Alleged drug lord Hector Beltran Leyva has won a procedural appeal that will set back an extradition request from the United States, but he won’t be freed.
Mexico’s Federal Judiciary Council says a court has found a procedural error in the extradition process, and ordered part of the process must be re-done.
The council said Wednesday April 12, that Beltran Leyva will remain in prison while the proceedings are carried out.
A Mexican court has blocked efforts by the foreign ministry to extradite jailed drug lord Hector Beltran Leyva to the United States, judicial authorities said on Wednesday, just a few months after top kingpin Joaquin “El Chapo” Guzman was sent north.

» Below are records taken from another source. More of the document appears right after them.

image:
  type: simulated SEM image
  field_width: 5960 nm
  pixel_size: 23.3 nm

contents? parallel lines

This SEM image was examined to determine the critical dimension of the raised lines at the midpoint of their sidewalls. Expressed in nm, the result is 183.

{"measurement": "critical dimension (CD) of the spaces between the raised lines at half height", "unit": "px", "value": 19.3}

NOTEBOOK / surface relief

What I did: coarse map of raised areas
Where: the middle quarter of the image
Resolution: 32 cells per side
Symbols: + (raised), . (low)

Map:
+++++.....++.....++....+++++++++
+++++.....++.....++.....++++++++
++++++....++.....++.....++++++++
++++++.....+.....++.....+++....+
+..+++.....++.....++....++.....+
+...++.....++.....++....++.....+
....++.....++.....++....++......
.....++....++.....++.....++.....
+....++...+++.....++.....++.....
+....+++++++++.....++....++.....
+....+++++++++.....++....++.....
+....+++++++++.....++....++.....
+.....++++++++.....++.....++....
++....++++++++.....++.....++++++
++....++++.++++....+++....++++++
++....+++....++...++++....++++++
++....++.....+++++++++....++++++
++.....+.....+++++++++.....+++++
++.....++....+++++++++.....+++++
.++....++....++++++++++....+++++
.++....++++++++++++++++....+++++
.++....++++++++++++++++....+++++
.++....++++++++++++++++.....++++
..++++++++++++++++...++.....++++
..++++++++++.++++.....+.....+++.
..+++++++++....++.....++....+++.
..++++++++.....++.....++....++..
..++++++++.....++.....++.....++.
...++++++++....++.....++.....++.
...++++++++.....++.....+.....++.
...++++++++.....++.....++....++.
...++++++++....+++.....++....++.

The Mexico City court granted Beltran Leyva, one of Mexico’s most-wanted drug lords until his capture in 2014, an injunction in his appeal against extradition due to technicalities involving a failure to follow due process.
In a statement, Mexico’s federal judicial authorities said the case would return to the original judge, who would begin the process afresh. Beltran Leyva remains locked up in the same high-security prison just outside Mexico City that Guzman escaped from through a mile-long tunnel in 2015.
The Beltran Leyva gang, which was linked to Guzman’s Sinaloa Cartel until 2008, was one of Mexico’s biggest drug smuggling organizations. But many of its key members are now either dead, behind bars in Mexico or serving time in the United States.
In January, just before U.S. President Donald Trump took office, Guzman was extradited to New York, in a deft move that served to please outgoing leader Barack Obama and his successor.
Mexico had agreed to extradite him, but a judge said the government had not scientifically proved his identity.
Beltran Leyva was arrested in 2014 in the central city of San Miguel de Allende.
The family-run Beltran Leyva cartel was once a leading player in Mexican drug trafficking. But brothers Alfredo and Arturo were arrested or killed.